The Spy Story: An Episode in Russia’s Confusion

Publication: Eurasia Daily Monitor Volume: 10 Issue: 95

US Ambassador to Moscow Michael McFaul (Source: AP)

As spy scandals go, the one in Moscow last week (May 14) could set a new record for oddity and senselessness. Accused Central Intelligence Agency (CIA) agent Ryan Fogle (29) was caught red-handed with a thick pad of money, a map of Moscow and, remarkably, a compass, trying to recruit a low-ranking Federal Security Service (FSB) officer for an enormous reward (Rossiiskaya Gazeta, May 15). The John le Carre-style operation was filmed and made headline news on all Russian TV channels, but made no impact whatsoever on the delicate diplomatic dance that United States Secretary of State John Kerry and Russian Foreign Minister Sergei Lavrov have been performing the last few weeks (Ezhednevny Zhurnal, May 16). Ambassador Michael McFaul had to swallow the official reprimand but refused to provide any comments, and the explanations coming from the FSB are far from triumphant, boiling down to losing patience after several warnings to the brazen US spy handlers (RIA Novosti, May 17). The extra-high publicity around the “wig-and-compass” farce makes little sense in the context of US-Russian relations, and President Vladimir Putin shrugged it off as he prepares an answer to President Barack Obama’s arms control initiative (Nezavisimoe Voennoe Obozrenie, May 17).
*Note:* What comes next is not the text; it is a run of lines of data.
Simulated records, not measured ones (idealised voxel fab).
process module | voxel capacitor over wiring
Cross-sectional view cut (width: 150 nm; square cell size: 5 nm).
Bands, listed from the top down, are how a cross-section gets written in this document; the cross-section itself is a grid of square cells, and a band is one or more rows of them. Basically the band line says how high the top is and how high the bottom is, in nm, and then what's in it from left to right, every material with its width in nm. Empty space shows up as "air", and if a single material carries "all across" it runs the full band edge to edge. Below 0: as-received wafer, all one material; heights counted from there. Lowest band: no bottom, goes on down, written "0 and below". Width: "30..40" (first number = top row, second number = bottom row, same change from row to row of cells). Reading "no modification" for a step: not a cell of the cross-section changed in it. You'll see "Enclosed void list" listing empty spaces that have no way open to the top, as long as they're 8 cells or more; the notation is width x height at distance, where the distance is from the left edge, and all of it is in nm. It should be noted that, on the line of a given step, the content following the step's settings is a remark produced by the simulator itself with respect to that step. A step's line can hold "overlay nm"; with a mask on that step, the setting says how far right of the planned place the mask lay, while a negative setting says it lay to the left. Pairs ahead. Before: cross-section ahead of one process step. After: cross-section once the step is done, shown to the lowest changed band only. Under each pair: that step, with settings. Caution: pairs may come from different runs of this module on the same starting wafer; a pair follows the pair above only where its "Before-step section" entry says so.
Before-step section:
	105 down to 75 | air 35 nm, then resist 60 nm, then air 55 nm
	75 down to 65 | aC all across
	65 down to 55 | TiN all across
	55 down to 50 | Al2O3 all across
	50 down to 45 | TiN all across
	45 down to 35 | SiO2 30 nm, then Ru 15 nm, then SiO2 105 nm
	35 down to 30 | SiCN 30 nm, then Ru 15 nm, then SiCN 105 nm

It makes plenty of sense, however, in the context of the Kremlin’s heavy pressure on Russian non-governmental organizations (NGO), which are being investigated with severe prejudice regarding their funding from Western sources (New Times, May 13; Novaya Gazeta, May 15). The accusations of acting on the orders from abroad, which would necessitate these NGOs’ legal identification as “foreign agents,” are often so bizarre that the Kremlin, indeed, has to try to “prove” that US spies are expanding their dirty work in Russia in the most old-fashioned way. Some groups in the opposition are discouraged by this pressure and disheartened by the unimpressive results of street protests, while others are resorting to more radical means of resistance. Consequently, the opposition Coordination Council is having a hard time trying to preserve unity and organize a new march in Moscow on June 12 (Ezhednevny Zhurnal, May 17;, May 18). Nevertheless, disappointment in Putin’s regime is growing, as is the opposition to the corrupt cronyism under the surface of its monolithic stability (Moskovskie Novosti, May 17).  

Deteriorating economic performance and widespread expectations of stagnation underpin this discontent. Last week, Minister of Economic Development Andrei Belousov presented a sober analysis of Russia’s falling rate of growth in the last five quarters and assessments of the gradual decline of world oil prices (Kommersant, May 17). Defying his own data, he then set guidelines for an acceleration of the economy to 3.7 percent in 2014, to be driven by an inflow of investments in the miraculously improved business climate (RBC Daily, May 17). The only plausible explanation for this optimism is Belousov’s intention to quit his job, in which he is held responsible for disappearing growth, and become Putin’s economic adviser instead of Elvira Nabiullina, who is due to become the head of the Central Bank (, May 16). Putin cannot fail to see that his economic decrees are turning into wishful thinking, but berating the ministers makes scant difference, and the only strong move could be to replace Prime Minister Dmitry Medvedev with the former finance minister, Alexei Kudrin, who is biding his time within the motley opposition (Nezavisimaya Gazeta, May 16).

Putin is not ready to commit to such a cadre reshuffle even if he resents his junior partner. Medvedev does not even make a convincing scapegoat but still provides a reminder that the “national leader” is, in fact, replaceable. While keeping his distance from economic muddling, Putin concentrates more on his role as the commander-in-chief, staging a series of meetings with the top brass, about which little information is provided (RIA Novosti, May 17). Every large-scale exercise ordered by the no-nonsense Defense Minister Sergei Shoigu reveals more problems with the execution of military reforms; the reconstitution of the recently downgraded Kantemirovskaya and Tamanskaya brigades as divisions based in the close vicinity to Moscow provides only a minor feel-good factor, while adding to the problem of recruitment (Moskovsky Komsomolets, May 4). Plans to demonstrate Russia’s power-projection capabilities by deploying a naval squadron in the Eastern Mediterranean also ran into trouble because too few ships are capable of such a deployment. Meanwhile, suggestions that the French-made Mistral-class amphibious assault ship would be the flagship of this squadron remain hypothetical (RIA Novosti, May 18).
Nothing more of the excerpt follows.